After the whistle was blown, it turned out that Professor Andrei Shleifer and his deputy, Jonathan Hay — Harvard’s directors of the $35 million undertaking — had made various personal investments in Russian securities, in apparent violation of contract provisions against conflicts of interest.

But that wasn’t what got them in trouble in the first place. The complaints that led to the project being closed down in 1997 had to do with apparent favoritism by the Russian government shown to at least Hay’s girlfriend and perhaps Shleifer’s wife in their business dealings. The advisers’ investments were disclosed only later.

The government is seeking treble damages from Harvard under the False Claims Act — as much as $120 million dollars — on grounds that Harvard knew or should have known its managers were fooling around financially. But in the course of a four-hour hearing last October, US Judge Douglas Woodlock warned the government that it would have to show that Harvard had something more to go on than office gossip.

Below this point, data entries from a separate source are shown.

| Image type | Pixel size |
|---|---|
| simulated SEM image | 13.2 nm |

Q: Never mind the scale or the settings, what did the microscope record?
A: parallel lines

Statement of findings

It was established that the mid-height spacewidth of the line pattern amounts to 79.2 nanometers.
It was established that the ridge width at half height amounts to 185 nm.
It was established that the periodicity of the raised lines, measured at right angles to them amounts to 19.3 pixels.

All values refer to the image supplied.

“Every organization has this kind of bubbling cauldron of resentments about interrelationships and so on. I want something very specific to tell me that somebody said, “Did you know that Professor Shleifer worked out as deal to invest in oil stocks with Mr. Hay?’ There’s nothing like that” in the record, said the judge.

“What I need to see from someone here is that there was notice… from someone, that there was an inappropriate transaction brought to the attention of someone with authority at Harvard who, with knowledge, failed to take action.”

Not surprisingly, the brief on damages that Harvard filed last week was scathing on the government’s interpretation of the False Claims Act — all the more so since a source close to the case says that Harvard last year had offered to settle the case for $25 million, or two-thirds the value of the contract, while the government held out for the full sum. Both Harvard and the US attorney’s office stoutly refused to discuss their negotiations.

Harvard continued to maintain that Shleifer and Hay’s investments did not violate the contract. But even if they did, Harvard argued, the government wouldn’t be entitled to all its money back. “Far from being ‘worthless,’ or contributing to the ‘loss’ of Russia,” the university’s lawyers argued, “the work of the Harvard Institute for International Development contributed to Russia’s current record of success.”

Harvard should be entitled to keep at least part of the value of the contract, they say. The government’s key claim — that Harvard should have acted earlier to rein in its managers — was “incomprehensible,” since Harvard did not know at the time that they were investing. And the rationale for seeking treble damages was worse: “truly a chilling position for the government to advance — and one that is fundamentally inconsistent with the rule of law.”

With that, the matter is in Judge Woodlock’s hands. The evidence, at least on the question of liability, has been adduced. All parties have asked that he rule. When will he decide? It could be a matter of weeks — or a much as a year.